However, it's a documented function and required for z-wave certification (such that it is) so the expectation that it works (or will be fixed if not) is perfectly reasonable, no mater if I purchase one or a thousand units.

And it could be a 5-minute fix. Maybe something as simple as incorrectly parsing the data returned by the primary, an unexpected null or out of range value, etc. Presumably the C7 passed certification, so it isn't like they have to write secondary controller functionality from scratch. HE is receiving the data from the primary, there's just some glitch in setting up the devices.

It's also possible that fixing the problem could fix something unrelated in the zwave code. There's been plenty of reports of orphaned devices, and this looks very much like an orphaned device issue since there are no out clusters for any imported devices, and no in clusters for most.

It's one thing to triage the problem and then say the fix is going to take a lot of work and can't be scheduled right now. Not even looking at the issue is another story.

It's also possible that the issue is in the 700 series firmware, in which case HE should report this to Silabs so it can be fixed. Or maybe HE is waiting on an FW update from them before investigating, which is also perfectly reasonable, but that would be nice to know.

Yes, the certification which they already passed and achieved... There is no "stick" there to make them fix it. Your complaint may be more with SiLabs that the cert process isn't sufficient to make sure this feature actually works as intended / is reasonable.

Agreed. I'm sure if they look at it and see it is simple, they would indeed fix it. I don't see any reason for them not to if that is the case.

Pure speculation / guessing there with no basis. On the same guessing premise it is equally likely it will break something already working as it is to incidentally fix something else that is already broken.

Who knows if they have looked at it? Just because they didn't post here doesn't mean they didn't. And even if they didn't that might be OK too. If only 1 or 2 people are asking for it, then it would be irresponsible for them to spend time looking at it over issues that many/more people are having. Right?

Agreed. It would be nice for them to confirm where the issue is, if they have time (and haven't already). The good part is if it is an SDK or firmware issue, it may magically fix itself eventually as other SiLabs customers will likely be interested in this working.

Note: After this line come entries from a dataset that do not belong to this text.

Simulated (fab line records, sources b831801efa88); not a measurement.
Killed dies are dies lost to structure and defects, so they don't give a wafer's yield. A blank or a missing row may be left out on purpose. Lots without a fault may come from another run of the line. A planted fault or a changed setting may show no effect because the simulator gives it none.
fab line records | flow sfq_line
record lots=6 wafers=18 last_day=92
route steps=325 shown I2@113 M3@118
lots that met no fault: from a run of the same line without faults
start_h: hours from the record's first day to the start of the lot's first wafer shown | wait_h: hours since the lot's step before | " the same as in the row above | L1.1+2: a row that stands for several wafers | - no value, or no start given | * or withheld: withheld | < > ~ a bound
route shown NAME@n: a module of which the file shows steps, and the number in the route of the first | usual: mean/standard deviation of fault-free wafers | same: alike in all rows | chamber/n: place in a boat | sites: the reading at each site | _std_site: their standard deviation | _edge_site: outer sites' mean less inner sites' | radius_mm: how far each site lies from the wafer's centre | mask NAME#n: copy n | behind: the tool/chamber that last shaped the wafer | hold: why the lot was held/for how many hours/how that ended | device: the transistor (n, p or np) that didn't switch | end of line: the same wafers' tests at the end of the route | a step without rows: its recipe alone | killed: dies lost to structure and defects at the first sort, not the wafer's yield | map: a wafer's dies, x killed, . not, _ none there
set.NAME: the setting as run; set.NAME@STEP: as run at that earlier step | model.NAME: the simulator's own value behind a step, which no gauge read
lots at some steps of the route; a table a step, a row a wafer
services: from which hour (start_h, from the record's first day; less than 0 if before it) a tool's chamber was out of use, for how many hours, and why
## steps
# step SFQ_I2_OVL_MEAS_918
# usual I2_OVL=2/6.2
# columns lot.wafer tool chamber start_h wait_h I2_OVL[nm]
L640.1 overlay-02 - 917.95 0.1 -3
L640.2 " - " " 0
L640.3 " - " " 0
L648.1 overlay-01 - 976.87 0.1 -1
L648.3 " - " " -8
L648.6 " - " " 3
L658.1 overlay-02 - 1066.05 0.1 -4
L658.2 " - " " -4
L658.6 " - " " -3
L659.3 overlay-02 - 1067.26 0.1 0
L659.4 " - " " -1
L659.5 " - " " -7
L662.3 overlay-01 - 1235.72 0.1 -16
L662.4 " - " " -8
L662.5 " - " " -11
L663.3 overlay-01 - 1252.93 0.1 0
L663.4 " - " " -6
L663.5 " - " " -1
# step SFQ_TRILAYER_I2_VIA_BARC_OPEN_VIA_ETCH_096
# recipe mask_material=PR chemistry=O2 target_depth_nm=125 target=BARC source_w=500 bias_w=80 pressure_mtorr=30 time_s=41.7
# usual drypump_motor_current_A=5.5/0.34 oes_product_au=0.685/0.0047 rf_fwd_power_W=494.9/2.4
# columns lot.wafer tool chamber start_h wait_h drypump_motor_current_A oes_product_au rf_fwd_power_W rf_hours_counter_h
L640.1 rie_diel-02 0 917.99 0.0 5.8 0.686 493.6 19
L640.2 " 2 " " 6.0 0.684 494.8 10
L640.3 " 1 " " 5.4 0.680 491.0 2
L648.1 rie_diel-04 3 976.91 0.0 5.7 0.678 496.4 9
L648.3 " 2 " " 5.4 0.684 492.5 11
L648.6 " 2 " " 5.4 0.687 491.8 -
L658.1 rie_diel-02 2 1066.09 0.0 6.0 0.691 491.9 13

Your use of this feature was not in fact required to work in order to pass certification, and I know that we never tested or explored what you're trying to do. The entire thing is now dropped from certification going forward, as I understand it (I am not SME for Z-Wave).

@JasonJoel has stated the situation pretty fairly: this is not a priority for us, for what should be obvious reasons, i.e., esoteric feature on its way to extinction.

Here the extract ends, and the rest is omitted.